I know how it was in the early 1970s when the automotive industry started talking about air bags. My parents, like so many other people, were against them because of the extra expense and how they were viewed as dangerous. Seat belts were not any different back in the 1950s and 1960s, and the public had a hard time accepting them.
People are reluctant to change, and people also don’t like to be told what to do. Today, if you go into an automotive shop, you will mostly likely see a sign that says “Safety Glasses are Required.” In 1970, the Occupational Safety and Health Act was signed into law, which established the Occupational Safety and Health Administration (OSHA). OSHA sets and enforces protective workplace safety and health standards, and one of those safety and health standards is to wear “Personal Protective Equipment” (PPE). OSHA tells us that PPE should be worn or used “wherever it is necessary by reason of hazards of processes or environment, chemical hazards, radiological hazards, or mechanical irritants encountered in a manner capable of causing injury or impairment in the function of any part of the body through absorption, inhalation, or physical contact.” In 1985, I wish that the shop I worked for had required PPE, especially safety glasses, because my wife once had to take me to the emergency room at four a.m. to have a piece of metal removed from my eye. But even today, people are reluctant, or forget, to use safety glasses.
There were 3-million work-related injuries in 2011, and according to the Bureau of Labor Statics, there were 4,693 fatal work-related accidents. The sad part of that number is that there were 4,693 workers who didn’t go home to their families. The good thing about that number is it keeps falling year after year. In fact, in the last 20 years, that number has dropped by 1,500. In 1992, there were 6,217 fatal work-related injuries. One of the reasons that number has dropped is because the work force is using safer work practices and there is more regulation by organizations like OSHA.

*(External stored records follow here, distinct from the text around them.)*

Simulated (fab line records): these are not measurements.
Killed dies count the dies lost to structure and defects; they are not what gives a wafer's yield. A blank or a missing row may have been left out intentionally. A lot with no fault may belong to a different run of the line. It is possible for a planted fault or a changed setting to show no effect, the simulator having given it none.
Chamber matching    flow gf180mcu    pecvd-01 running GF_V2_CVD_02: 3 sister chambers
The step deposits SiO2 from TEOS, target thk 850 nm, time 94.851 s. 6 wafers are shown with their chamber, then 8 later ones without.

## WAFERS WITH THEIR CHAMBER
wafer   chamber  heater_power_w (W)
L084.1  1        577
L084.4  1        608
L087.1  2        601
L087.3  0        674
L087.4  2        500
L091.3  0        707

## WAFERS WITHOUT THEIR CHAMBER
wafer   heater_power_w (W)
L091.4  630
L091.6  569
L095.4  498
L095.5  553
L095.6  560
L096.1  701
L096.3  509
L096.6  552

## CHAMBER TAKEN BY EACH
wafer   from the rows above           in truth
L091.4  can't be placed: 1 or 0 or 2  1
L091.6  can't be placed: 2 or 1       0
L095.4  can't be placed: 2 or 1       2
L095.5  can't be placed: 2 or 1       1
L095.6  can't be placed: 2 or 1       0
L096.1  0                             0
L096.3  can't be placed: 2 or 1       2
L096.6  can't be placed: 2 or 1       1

When I began working on the safety seminar for Womack, I found there wasn’t a lot of information on safety in fluid power. There are international standards ISO 4413 and ISO 4414, the titles to which are General Rules and Safety Requirements for Hydraulic and Pneumatic Systems. But even though we have these safety standards on fluid power, do we use them?
Sometimes the reason that we don’t use these standards is because we don’t know about them. We never stop learning, and every day I realize how much I don’t know. When I started working with fluid power, I had heard about oil injection injuries. It was always a friend’s uncle who knew someone’s dad who had a finger cut off by a hydraulic leak on an airplane’s hydraulic system. I figured oil injection injuries were an urban legend. As I researched information for the safety seminar, I confirmed that oil injection injuries do occur. Based on the size of the orifice or the leak size and how high the system’s pressure, oil could come out of the pinhole leak up to and surpassing 600 feet per second. That is the velocity of a 38 special bullet. Oil injection injuries do occur, and while they may not be very common, it is common for workers to use their hands to check for hydraulic or pneumatic leaks.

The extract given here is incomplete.